Last night, ACT Research released its preliminary estimate for September 2018 net trailer orders: an astounding 58,200 units, which Frank Maly, ACT's Director of CV Transportation Analysis & Research characterized as "a never-before-seen trailer order level." The September numbers smashed the previous monthly record set in October 2014 by about 23 percent. Year over year, trailer orders increased last month by 135 percent.
One would think that Wabash National Corporation (NYSE: WNC), the United States' only publicly-traded manufacturer of semi trailers, would be having a stellar year. Unfortunately, that is not the case. Before trading last Friday, Wabash released preliminary guidance for the third quarter, and the numbers seem to have disappointed the market: Wabash said it expected operating income between $15.5-17.5M for the quarter, compared to $26.6M year-over-year. WNC shares plunged 22 percent when the market opened; today Wabash's stock has settled at around $14.70, representing a 24 percent decline since September 21.
In a research note on the company, Stifel Financial Corp. (NYSE: SF) analyst Michael Baudendistel wrote that "building trailers is harder than it looks." Baudendistel went on to explain how the Trump administration's tariffs on aluminum (10%) and steel (25%) have driven up Wabash's input costs for both raw materials and components, compressing margins at a time when the company is being asked to manufacture more trailers than ever.
"Our understanding is that the company hedges about 70 percent of the cost of a trailer," Baudendistel wrote. "For the other 30%, Wabash updates their pricing monthly for changes in input costs using current and forecasted prices so there can be some delay between rising input costs and recovering that cost from customers. Therefore, the input costs issues should get progressively less impactful if input costs stabilize, but headwinds could persist or intensify if input costs get progressively worse."
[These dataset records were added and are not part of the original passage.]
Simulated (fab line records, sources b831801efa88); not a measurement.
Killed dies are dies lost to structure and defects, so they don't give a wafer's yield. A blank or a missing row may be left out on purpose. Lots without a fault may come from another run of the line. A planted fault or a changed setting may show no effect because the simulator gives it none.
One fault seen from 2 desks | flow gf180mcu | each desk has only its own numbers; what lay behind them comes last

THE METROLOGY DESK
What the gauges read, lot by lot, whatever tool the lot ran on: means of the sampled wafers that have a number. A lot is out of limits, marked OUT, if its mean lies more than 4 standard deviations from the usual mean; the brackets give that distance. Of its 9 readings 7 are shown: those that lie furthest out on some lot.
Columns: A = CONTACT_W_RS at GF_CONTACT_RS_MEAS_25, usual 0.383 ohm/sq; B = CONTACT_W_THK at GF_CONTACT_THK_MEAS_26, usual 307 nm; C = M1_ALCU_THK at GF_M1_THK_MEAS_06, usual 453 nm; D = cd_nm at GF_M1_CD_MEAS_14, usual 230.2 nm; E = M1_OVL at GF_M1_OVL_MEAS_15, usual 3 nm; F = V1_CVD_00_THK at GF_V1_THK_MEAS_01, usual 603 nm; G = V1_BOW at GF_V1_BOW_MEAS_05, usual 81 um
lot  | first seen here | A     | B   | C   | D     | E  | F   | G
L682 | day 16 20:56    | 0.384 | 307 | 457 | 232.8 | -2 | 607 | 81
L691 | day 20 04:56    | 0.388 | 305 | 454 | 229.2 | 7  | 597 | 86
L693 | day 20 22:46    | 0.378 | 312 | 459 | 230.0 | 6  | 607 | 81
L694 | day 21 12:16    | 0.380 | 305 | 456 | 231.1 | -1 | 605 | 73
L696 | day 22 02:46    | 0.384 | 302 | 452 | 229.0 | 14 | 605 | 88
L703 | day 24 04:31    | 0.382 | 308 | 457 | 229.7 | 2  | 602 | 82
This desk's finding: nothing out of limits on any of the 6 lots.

Since the beginning of the year, October 2018 futures contracts for US Coil Steel have climbed 27 percent, to $834 per short ton. The chart below, from our Bloomberg Terminal, compares the rising price of US Coil Steel (green line) to the falling value of Wabash National stock (white line):
WNC compared to steel futures. (Chart: Bloomberg)
"The third quarter was a challenging and difficult quarter for the Company as a whole," said Brent Yeagy, president and chief executive officer of Wabash National in a statement. "On the cost side of the business, higher commodity and component costs impacted the quarterly results as raw material costs continued to escalate."
Stifel and Wabash also both pointed to the difficulties the company has had in realizing revenue from trailers it has built: due to a chassis shortage and strong freight demand, Wabash's customers are having a hard time sourcing the trucks to pick up the trailers. If customers can't take possession of the trailers they've ordered, Wabash's cash flows are strained. Yeagy, in his statement, also blamed labor shortages for the company's lackluster performance despite strong demand for its products: Wabash said higher levels of overtime and lower productivity created unforeseen operating cost pressures at its plants.
"Despite the tough operating environment and preliminary results reflecting a very challenging third quarter," Yeagy said, "we continue to see strong overall market demand for our products and we are taking proactive steps to reduce the margin impact of U.S. tariff policy, raw material inflation, supply base disruptions and a very tight labor market for the remainder of 2018 and 2019."
Stifel lowered its price target for WNC to $16 from $19, 9x Stifel's estimated 2019 EPS.
"Normally, this would provide enough upside to the current market price to justify a Buy," Baudendistel wrote, "but we believe more than the typical 20% is necessary given the uncertainty of how impactful the input costs, chassis shortages, etc. are expected to be next year."